It’s about time that you and Ben Frost collaborated on a project. Was it long in the making and what finally brought it together?
The whole process since we made the first recordings for the album in the Greenhouse and until the record came out was probably somewhere around 18 months, so all in all it was a pretty long process. But of course we also worked on other stuff in the meantime. Me and Ben have known each other for a long time and probably we were looking for an excuse to do something together for a while so when this project presented itself we were really eager to do it.
What prompted the decision to work on SÓLARIS? Were you both influenced by Tarkovsky in some ways?

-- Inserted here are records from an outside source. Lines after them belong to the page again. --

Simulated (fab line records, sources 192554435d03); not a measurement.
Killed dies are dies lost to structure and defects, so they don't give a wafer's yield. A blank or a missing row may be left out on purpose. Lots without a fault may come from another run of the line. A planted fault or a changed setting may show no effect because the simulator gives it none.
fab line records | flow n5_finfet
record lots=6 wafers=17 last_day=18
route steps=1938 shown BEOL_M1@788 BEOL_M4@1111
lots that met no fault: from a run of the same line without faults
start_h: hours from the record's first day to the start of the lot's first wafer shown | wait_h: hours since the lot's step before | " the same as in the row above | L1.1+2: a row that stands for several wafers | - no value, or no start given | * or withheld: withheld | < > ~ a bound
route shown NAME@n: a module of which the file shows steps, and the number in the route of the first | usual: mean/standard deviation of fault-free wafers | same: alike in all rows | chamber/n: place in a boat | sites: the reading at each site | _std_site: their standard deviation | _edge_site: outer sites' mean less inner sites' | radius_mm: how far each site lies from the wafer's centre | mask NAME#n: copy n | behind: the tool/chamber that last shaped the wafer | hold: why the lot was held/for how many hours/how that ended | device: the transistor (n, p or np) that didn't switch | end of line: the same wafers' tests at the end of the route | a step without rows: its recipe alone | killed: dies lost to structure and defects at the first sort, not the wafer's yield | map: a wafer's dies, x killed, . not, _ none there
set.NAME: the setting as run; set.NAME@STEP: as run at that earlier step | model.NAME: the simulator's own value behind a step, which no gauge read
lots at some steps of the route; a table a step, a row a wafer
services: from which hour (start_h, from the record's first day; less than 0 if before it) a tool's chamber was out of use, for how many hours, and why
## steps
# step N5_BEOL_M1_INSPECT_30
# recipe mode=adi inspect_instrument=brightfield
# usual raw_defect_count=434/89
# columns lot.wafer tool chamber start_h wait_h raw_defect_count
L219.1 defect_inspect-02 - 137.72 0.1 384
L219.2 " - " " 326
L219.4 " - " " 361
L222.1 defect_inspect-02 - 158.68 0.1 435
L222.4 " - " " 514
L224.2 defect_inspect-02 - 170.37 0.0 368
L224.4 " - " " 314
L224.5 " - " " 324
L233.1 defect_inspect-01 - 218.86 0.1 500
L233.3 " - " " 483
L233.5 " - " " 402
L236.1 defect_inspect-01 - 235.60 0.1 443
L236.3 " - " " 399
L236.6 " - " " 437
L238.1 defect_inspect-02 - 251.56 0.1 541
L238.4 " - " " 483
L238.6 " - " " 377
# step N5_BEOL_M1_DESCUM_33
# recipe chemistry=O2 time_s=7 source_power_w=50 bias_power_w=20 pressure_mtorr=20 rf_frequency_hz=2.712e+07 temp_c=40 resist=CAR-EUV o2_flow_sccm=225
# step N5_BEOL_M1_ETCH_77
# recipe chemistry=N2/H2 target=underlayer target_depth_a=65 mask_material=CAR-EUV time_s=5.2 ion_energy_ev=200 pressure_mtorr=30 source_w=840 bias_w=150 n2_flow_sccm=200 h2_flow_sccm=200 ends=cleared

That decision actually came through discussions between Mat Schulz from the Unsound Festival and Ben and when I came into the project that was already decided. Originally the idea was to make a new soundtrack to play with the film but we soon abandoned that idea in favour of making a piece of music that would be connected to the film and the book but could be performed without the movie and would also stand on its own on an album.
I watched the teaser video. Where did you and Ben actually go? It looks like some abandoned futuristic facility in the post-Soviet Eastern European block!
The Alvernia Studios just outside Krakow. Probably the strangest place I have ever been to, kind of like recording an album in the Death Star. But a really great studio.
Talk a little about the recording process. How did this whole concept come about?
Well, the first takes we made were done in the Greenhouse studio where me and Ben just improvised on top of the film and recorded that. We never watched the film after that. We then started listening to the takes and deciding what we wanted to use and started playing around with it. We were very lucky to be able to do a workshop with the Sinfonietta Cracovia and try out some ideas a few months ahead of the premiere and that really helped shape the piece. The most difficult part was probably to take this very abstract and free flowing music that we had made in the initial sessions and organize it into something coherent that could then work in a concert performance. So when we recorded the piece in the Alvernia Studios in Poland we already had performed it live and it was kind of recorded in a very live way as well. But in the post production we turned things around alot and the structure of the album is totally different from the one we play live.
Who worked on transcribing the score for the orchestra?
I did.
I find the cover art a bit funny… especially since I know Ben and his sense of humour. I suppose the cover could have been anything, but you chose to appear in a photograph with Ben clutching your hand. Tell us about that photo.
Well, of course it’s funny. But I also think it’s beautiful and kind of dramatic in it’s own way. It’s a remake of a still frame shot on set for the Tarkovsky film.
Do you have any desire to compose a film score in the future?
Yes, me and Ben are actually writing the score for a new Icelandic film called The Deep by director Baltasar Kormákur. It will premiere next year, it’s based on a true story of an Icelandic fisherman in the 90s who survived 6 hours in the ocean after his boat went down. We’re talking about the North Atlantic ocean in the middle of winter and he somehow survived. Quite amazing.